# Need more advice on foxtails...



## hatefoxtails! (Jul 20, 2010)

Some advice I received was to use Prefix or Sencor in the fall after the cool season grasses went dormant to control foxtails. I am having trouble obtaining these products because the Grange tells me they are not labeled for grass pasture. Any suggestions?

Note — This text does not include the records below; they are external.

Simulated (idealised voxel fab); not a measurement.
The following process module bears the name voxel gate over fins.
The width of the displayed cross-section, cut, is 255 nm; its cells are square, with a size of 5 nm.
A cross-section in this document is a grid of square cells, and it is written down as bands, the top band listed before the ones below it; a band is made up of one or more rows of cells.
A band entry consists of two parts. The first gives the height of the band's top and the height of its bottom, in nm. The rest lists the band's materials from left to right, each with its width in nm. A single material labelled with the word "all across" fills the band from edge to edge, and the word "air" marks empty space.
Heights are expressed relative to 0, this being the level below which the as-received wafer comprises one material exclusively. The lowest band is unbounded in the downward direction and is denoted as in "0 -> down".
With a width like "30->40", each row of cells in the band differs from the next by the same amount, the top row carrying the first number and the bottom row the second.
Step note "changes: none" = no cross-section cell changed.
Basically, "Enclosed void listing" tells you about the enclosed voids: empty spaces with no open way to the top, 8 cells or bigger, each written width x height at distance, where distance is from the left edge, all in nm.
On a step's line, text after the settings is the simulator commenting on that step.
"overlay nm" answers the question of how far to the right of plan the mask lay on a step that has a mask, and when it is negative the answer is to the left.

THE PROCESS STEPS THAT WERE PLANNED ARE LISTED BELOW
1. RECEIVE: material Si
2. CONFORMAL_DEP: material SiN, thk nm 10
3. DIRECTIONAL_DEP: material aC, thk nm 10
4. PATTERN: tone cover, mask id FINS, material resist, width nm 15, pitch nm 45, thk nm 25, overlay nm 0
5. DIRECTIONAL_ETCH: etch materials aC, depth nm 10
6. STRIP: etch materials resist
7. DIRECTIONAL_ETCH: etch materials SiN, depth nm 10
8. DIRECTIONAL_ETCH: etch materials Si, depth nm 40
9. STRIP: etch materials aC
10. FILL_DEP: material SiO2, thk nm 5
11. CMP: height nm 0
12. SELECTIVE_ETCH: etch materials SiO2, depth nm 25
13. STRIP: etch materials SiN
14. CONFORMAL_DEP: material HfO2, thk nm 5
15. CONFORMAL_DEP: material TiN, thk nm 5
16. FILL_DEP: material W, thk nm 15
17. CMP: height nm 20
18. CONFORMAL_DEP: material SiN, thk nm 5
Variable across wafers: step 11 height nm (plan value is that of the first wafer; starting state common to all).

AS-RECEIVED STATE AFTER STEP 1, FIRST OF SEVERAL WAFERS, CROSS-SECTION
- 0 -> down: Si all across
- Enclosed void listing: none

What are your thoughts on Kerb? The foxtails are on the periphery and I would just spray where the foxtails are. I am not getting a lot of encouragement as to the availability of this product.

Ok, Thanks!


----------



## carcajou (Jan 28, 2011)

It's been a while since i applied any kerb but yes it will work on foxtail barley. Kerb is a pain to keep in suspension, you need lots of agitation, no screens, and large nozzles ( i prefer floodjets ). Read the label carefully, there is a 60 day grazing restriction and it has to be applied after dormancy. Any other questions?


----------



## mlappin (Jun 25, 2009)

You could try like a friend of mine does that went organic with his dairy. First thing in the spring when he notices something he doesn't want in his pastures he either runs the bush hog over them before they ever have a chance to goto seed, or if it's just an undesirable grass he mows it with his moco and bales it before it sets seed heads. I've baled and fed foxtail to my beef cows before and it feeds good if it hasn't gone to seed yet.


----------



## rjmoses (Apr 4, 2010)

Both Prefix and Sencor are pre-emergent weed control herbicides.

Sygenta Prefix is S-metolachlor combined with fomasafen and is labeled only for soybeans. S-metolachlor is the main ingredient in Dual Magnum which is labeled for cool season grasses (fescue, orchardgrass) grown for seed.

S-metolachlor has a residual life of up to 18 months, so it should only be used where the field will not be rotated into another crop in the next two years.

Many times a company will label a product for only a limited use, like beans, because the cost of labeling for multiple crops becomes so expensive. Prefix is about 1/2 the price of Dual Magnum.

Sencor, which is metribuzin, is labeled for beans, while Metribuzin is also labeled for grasses grown for seed. It also has a high residual.

Both need to be applied in the fall, after cool season grasses have gone dormant to prevent crop injury.

I find that mowing just after seed heads have started to appear, combined with an effective fertilizer program (and some luck) can help control weeds like foxtail. Foxtail, mowed before the seeds harden, can be a good forage.

Hope this helps

Ralph


----------



## will (Jul 30, 2008)

I have had horse people tell me that foxtail causes blisters in the horses mouths. Anyone know anything about that?


----------



## CantonHayGuy (Sep 25, 2008)

will said:


> I have had horse people tell me that foxtail causes blisters in the horses mouths. Anyone know anything about that?


I know there are different forms of foxtails, so this may not be the same for all types, but... to my knowledge foxtails (the seed part) has micro serations (if you will) that enable them to burrow into the flesh. If the foxtail doesn't get ground up between the teeth and swallowed, then remains in the mouth that is where the problem lies. I suppose if the foxtail makes it to the stomach, the acid will take care of it before it is a problem.


----------



## Hogleg (Dec 20, 2009)

Foxtail can be a high nutrition feed early in the life cycle, but later, when the seed heads are fully formed, it is not good for horses. I had some that I bought in some second cutting alfalfa that caused embedded seed heads in the mouth/throat areas. You will notice this because the horses will start slobbering a pink color and it drips on stuff. Easy to fix, just remove the bad hay and they will recover. In my case, there was a patch of field that was too wet to cut on the first cut so they caught it on the second. Poor haymaking practice for horse hay. I cut my own horse hay now to control quality.

I agree that early cutting is a better practice than the chemical route. I completely avoid some of the newer chemicals that leave residual in the manure.

Milestone Herbicide Creates Killer Compost

John


----------